Ferdinand Wackers
Muck, Otto
Otto Heinrich Muck (1892-1956) was born in Vienna and graduated as an engineer at the Munich College of Advanced Technology. Muck had a very productive life that saw him hold patents for around 2000 inventions at the time of his death. During World War I, he was a flying officer and during World War II, he invented the U-boat schnorkel and was also a member of the Peenemunde Rocket Research Team. After the war Muck was a scientific consultant to large industrial concerns. He died in 1956 following an accident.
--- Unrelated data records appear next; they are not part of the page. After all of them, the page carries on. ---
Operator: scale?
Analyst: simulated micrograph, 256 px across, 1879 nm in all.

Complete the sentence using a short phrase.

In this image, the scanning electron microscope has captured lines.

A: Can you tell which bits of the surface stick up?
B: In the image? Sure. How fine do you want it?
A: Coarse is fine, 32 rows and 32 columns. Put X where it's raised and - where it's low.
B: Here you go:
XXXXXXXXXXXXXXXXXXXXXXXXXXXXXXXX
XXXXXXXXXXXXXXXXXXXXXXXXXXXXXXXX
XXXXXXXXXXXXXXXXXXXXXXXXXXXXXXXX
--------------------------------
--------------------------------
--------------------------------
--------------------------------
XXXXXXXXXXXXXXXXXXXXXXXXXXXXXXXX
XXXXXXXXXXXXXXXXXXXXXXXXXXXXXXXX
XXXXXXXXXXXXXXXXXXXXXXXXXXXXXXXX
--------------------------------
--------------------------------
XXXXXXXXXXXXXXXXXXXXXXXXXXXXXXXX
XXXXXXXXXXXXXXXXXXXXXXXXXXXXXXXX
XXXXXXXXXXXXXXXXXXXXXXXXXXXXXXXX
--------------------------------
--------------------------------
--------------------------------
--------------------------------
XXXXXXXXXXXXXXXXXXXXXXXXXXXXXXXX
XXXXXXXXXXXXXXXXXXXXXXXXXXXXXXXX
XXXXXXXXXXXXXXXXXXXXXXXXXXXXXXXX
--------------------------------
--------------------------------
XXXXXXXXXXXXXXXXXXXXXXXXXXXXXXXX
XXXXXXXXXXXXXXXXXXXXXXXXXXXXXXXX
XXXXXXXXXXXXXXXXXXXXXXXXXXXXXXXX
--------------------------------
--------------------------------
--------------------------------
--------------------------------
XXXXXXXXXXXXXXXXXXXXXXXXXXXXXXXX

>Muck was an ardent catastrophist, a view that was at the heart of his Atlantis theory. Unrelated but interesting was his willingness to endorse the idea that pre-Columbian America has been visited by Phoenicians! Unfortunately, according to Atlantisforschung, his belief was based on the disputed ‘inscriptions’ found at Pedra da Gávea in Brazil. The same site has a number of articles concerning the life and work of Muck(f).<
Muck published his worthwhile contribution to the Atlantis mystery, in German, Alles über Atlantis[1468], in 1954. It was translated into English by Fred Bradley and published in Britain in 1978 [098]+. The book was well received and his views continue to have support today.
Muck’s book is now out of print, but English translations of it can now be viewed and downloaded from the Internet(a).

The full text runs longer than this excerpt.